I am Anne, in a much less poetic sequence. But in bringing love to Anne’s self I think I may find the keyhole for respecting my operant conditioning.

Next challenge, develop Anne’s family and friends and give Anne one amazing day.

May 11, 2011

at second glance

I finally brought myself back to this log today. Let’s see, it’s been exactly 2 weeks. Of course a lot has happened and I feel like a much brighter, fresher person than the state of mind I was in when I wrote to myself that day. I couldn’t even remember the name I’d given this blog. I’ve definitely planned to revisit here, but my writing now is due to talking to an ‘old’ friend about starting an online magazine. I had to sign into my wordpress account so I could tell him the name.

I find it slightly amusing that one of the last things I wrote was that I’d challenge myself to write some more that night when I got off work. And here it’s been 2 weeks.

That day I was moppy and extremely anxious and paranoid. Today I feel calm, stable (if I will), and okay. I think “okay” as a state of being is hard for most to grasp. If someone were to ask “How are you?” and you respond “I’m okay” it would be taken negatively and more than likely followed by “What’s going on?” or “I’m sorry” or any number of half-ass concerned responses depending on their level of caring and time they intend to talk. However, to be ‘okay’ is good. To me, at least, in my connotation of the word. Which also is developed by my own experiences, yada yada. Still, I believe it should be a nice way to be for everyone and regarded in that sense when responding to “How are you?” Today I’m not feeling ill, anxious, afraid to go outside (necessarily, though I don’t want to), or that I’m exactly on the wrong track. I also don’t feel ecstatic or over-joyous, which I’m thankful for because that many times leads me to dysphoria when those emotions pass. It feels good to be okay and it’s perhaps the best state to be in for me to write.

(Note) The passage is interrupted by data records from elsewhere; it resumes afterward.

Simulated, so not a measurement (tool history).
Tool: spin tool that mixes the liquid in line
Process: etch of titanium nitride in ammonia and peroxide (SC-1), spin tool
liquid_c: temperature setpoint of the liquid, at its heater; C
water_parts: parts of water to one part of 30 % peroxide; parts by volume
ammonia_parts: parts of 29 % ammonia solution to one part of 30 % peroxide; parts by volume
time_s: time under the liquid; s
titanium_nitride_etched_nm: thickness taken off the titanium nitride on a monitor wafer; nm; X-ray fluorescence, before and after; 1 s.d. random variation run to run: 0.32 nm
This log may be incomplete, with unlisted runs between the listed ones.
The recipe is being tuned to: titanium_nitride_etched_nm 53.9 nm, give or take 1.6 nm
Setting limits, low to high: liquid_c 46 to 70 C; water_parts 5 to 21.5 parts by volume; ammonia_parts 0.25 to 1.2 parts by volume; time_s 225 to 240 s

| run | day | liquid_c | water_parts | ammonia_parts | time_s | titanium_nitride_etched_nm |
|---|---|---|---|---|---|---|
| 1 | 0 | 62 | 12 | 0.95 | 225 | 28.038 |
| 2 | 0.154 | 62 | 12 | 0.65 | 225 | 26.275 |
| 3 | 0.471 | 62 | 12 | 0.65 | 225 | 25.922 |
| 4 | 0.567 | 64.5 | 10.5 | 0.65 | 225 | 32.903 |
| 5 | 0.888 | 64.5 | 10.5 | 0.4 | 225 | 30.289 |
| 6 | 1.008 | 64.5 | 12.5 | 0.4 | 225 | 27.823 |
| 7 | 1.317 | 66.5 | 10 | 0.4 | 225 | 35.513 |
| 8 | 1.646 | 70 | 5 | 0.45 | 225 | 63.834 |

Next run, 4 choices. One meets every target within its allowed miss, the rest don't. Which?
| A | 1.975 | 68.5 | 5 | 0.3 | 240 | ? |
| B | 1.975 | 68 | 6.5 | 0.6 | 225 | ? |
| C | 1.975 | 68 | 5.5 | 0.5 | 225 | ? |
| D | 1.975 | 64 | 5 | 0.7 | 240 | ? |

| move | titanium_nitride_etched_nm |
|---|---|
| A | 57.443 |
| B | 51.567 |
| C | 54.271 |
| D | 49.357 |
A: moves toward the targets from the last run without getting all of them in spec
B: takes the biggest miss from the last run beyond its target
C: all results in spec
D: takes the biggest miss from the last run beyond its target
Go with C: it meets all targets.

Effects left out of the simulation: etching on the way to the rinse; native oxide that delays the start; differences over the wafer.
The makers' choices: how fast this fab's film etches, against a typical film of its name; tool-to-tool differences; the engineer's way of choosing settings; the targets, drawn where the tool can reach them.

Also, to touch upon the job that I was so anxious about. For back story, I went on a really, really nice date the night before and the next day I woke up early and readied myself for the interview. As I neared Beverly Hills at about 10:30 am- as I was sure the interview time was- I realized I had a text from my friend who set the interview up asking if I was there. This message was sent at a little after 10. The interview was at 10 am. There it was listed in my e-mail clearly, not half hour mark anywhere. I’d even thought to check my e-mail before leaving and (clearly) decided I didn’t need to. I remember feeling a strong need not to. I called 3 times and never got an answer. I felt bad and embarrassed for the friend who had gone out of his way to set it up, but I was enormously relieved. I have been since. Which I suppose is a lesson in itself to get in tune with my emotions and not be afraid to speak up for them, to defend them in their own entities.